Data-driven Assessment of Structural Evolution of RDF Graphs

Tracking #: 2254-3467

Carlos Bobed
Pierre Maillot
Peggy Cellier
Sébastien Ferré1

Responsible editor: 
Claudia d'Amato

Submission type: 
Full Paper
Since the birth of the Semantic Web, numerous knowledge bases have appeared. The applications that exploit them rely on the quality of their data through time. In this regard, one of the main dimensions of data quality is conformance to the expected usage of the vocabulary. However, the vocabulary usage (i.e., how classes and properties are actually populated) can vary from one base to another. Moreover, through time, such usage can evolve within a base and diverges from the previous practices. Methods have been proposed to follow the evolution of a knowledge base by the observation of the changes of their intentional schema (or ontology); however, they do not capture the evolution of their actual data, which can vary greatly in practice. In this paper, we propose a data-driven approach to assess the global evolution of vocabulary usage in large RDF graphs. Our proposal relies on two structural measures defined at different granularities (dataset vs update), which are based on pattern mining techniques. We have performed a thorough experimentation which shows that our approach is scalable, and can capture structural evolution through time of both synthetic (LUBM) and real knowledge bases (different snapshots and updates of DBpedia).
Full PDF Version: 


Solicited Reviews:
Click to Expand/Collapse
Review #1
Anonymous submitted on 11/Aug/2019
Review Comment:

The authors addressed all my comments. With the new version all my concerns have been resolved and I recommend the article to be accepted for publication.

The authors added a comparison to one related approach, i.e., RDF2vec, which strengthens the claims. Maybe the authors could add more details in the discussion of this approach compared to their approach, at the end of section 6.2.4.
Furthermore, the authors provide more details about the related approaches and how the proposed approach differs from them.
The authors added section 5.3. which describes 3 real-world applications of their proposed approach, which furthermore strengthens the paper.

Review #2
By Ilaria Tiddi submitted on 04/Sep/2019
Review Comment:

I am quite happy with the author's new version. All my comments were thoroughly addressed and so were the one's of the others' reviewers (at least to my eyes).

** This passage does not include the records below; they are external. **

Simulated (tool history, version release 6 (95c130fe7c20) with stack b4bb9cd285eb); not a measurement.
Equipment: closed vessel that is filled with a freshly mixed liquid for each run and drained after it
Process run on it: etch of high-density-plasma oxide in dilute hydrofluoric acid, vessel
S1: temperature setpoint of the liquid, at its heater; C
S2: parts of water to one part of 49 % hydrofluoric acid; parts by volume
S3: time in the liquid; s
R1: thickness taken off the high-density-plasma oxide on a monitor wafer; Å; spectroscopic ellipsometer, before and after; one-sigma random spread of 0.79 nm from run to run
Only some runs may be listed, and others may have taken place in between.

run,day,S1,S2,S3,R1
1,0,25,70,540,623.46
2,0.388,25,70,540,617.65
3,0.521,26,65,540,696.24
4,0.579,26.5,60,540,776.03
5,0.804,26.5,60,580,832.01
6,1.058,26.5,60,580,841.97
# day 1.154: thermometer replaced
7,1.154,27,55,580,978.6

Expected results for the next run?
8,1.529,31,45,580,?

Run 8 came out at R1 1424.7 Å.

I think the new edits (particularly use-cases and additional evaluations) significantly improve the paper, which I now recommend for acceptance.

Review #3
By Jedrzej Potoniec submitted on 09/Sep/2019
Review Comment:

The paper is a revision of an earlier manuscript and my high opinion about its originality holds. The experimental evaluation and the quality of writing substantially improved. In particular, new experiment comparing with rdf2vec was introduced and the results are favorable to the proposed approach.

Quality of writing is very good now and the paper reads well. In particular, missing explanations were added and confusing shortcuts removed. I thank the authors for all the effort the put in addressing my remarks, throughout the paper and in the cover letter.

Overall, I am satisfied with the current shape of the paper and find it suitable for publication.